TB: There’s so much work. I think, hopefully, it will all be good. There’s some great stuff very early on with the dragon in Gringotts. There’s some great fun in that. The battle sequences are epic, and just continuous. It’s almost wall-to-wall work, that’s the thing. So it doesn’t really stand out as being one scene. We did a lot of the design for the school itself. And the school has been completely rebuilt as a CG model.
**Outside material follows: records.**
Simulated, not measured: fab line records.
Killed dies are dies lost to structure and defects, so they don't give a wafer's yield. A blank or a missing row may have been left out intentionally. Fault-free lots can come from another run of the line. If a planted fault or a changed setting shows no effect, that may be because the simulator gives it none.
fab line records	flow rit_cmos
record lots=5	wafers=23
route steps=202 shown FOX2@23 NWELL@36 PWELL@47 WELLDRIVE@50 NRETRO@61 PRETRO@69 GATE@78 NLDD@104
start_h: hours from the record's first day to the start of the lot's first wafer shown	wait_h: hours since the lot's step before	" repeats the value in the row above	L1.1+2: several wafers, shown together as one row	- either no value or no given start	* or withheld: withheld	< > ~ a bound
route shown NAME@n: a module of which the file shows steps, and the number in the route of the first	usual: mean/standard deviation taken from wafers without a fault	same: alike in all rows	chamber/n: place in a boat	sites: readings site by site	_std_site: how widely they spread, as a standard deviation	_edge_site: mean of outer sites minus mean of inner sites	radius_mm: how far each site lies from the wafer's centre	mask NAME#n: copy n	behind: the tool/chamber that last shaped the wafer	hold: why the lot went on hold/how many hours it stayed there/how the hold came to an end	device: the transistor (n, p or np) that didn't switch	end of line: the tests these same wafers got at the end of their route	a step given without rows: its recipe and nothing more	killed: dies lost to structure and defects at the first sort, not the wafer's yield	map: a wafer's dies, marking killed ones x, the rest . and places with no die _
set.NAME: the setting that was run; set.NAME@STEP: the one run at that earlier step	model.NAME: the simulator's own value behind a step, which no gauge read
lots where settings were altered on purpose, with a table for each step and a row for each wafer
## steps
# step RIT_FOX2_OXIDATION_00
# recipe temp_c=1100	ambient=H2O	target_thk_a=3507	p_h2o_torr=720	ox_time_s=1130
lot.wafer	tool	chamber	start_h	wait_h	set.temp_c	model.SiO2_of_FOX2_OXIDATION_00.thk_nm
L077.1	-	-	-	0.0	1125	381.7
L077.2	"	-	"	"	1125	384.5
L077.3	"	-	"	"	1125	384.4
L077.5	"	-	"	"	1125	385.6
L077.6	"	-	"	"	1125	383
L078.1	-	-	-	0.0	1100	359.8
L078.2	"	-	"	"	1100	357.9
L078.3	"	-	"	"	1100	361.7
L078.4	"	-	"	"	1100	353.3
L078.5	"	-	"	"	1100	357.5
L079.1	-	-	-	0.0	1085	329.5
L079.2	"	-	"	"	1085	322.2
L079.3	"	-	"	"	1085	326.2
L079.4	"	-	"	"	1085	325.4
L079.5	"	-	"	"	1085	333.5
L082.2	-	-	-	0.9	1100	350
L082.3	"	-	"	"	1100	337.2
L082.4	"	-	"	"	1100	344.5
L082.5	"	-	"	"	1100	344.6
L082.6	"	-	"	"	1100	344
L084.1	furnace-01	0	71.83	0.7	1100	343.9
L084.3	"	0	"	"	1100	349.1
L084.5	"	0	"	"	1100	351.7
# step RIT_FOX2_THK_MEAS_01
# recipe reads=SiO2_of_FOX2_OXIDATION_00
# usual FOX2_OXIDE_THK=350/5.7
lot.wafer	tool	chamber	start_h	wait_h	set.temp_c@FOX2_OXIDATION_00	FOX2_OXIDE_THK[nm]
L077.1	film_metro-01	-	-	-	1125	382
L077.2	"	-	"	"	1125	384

In the previous films we’d always used a miniature model to do that part of the work. But in order to give ourselves sort of a lot of flexibility and scope with the actual battle sequence itself, we decided to rebuild it all as a CG model, and the surrounding sort of Scottish landscape, models so we could put the camera wherever we wanted. And because it’s all these different action sequences happening in the landscape, and in parts of the school, we needed to be able to link these together, and some of them were on practical sets. … We were able to basically build this whole environment in the computer, and then link all of these different things together in CG in this kind of virtual world. So that in itself was a massive undertaking.
As soon as they get back to Hogwarts and the battle starts, every single shot is an interior or an exterior Hogwarts set-piece, and so it’s an environment that we’ve done something to. It’s just the sheer volume of work, and that environment work, and then the animation on top of that. It’s really worked as a whole piece. It’s not just one individual little thing. It’s an amazing amount of work.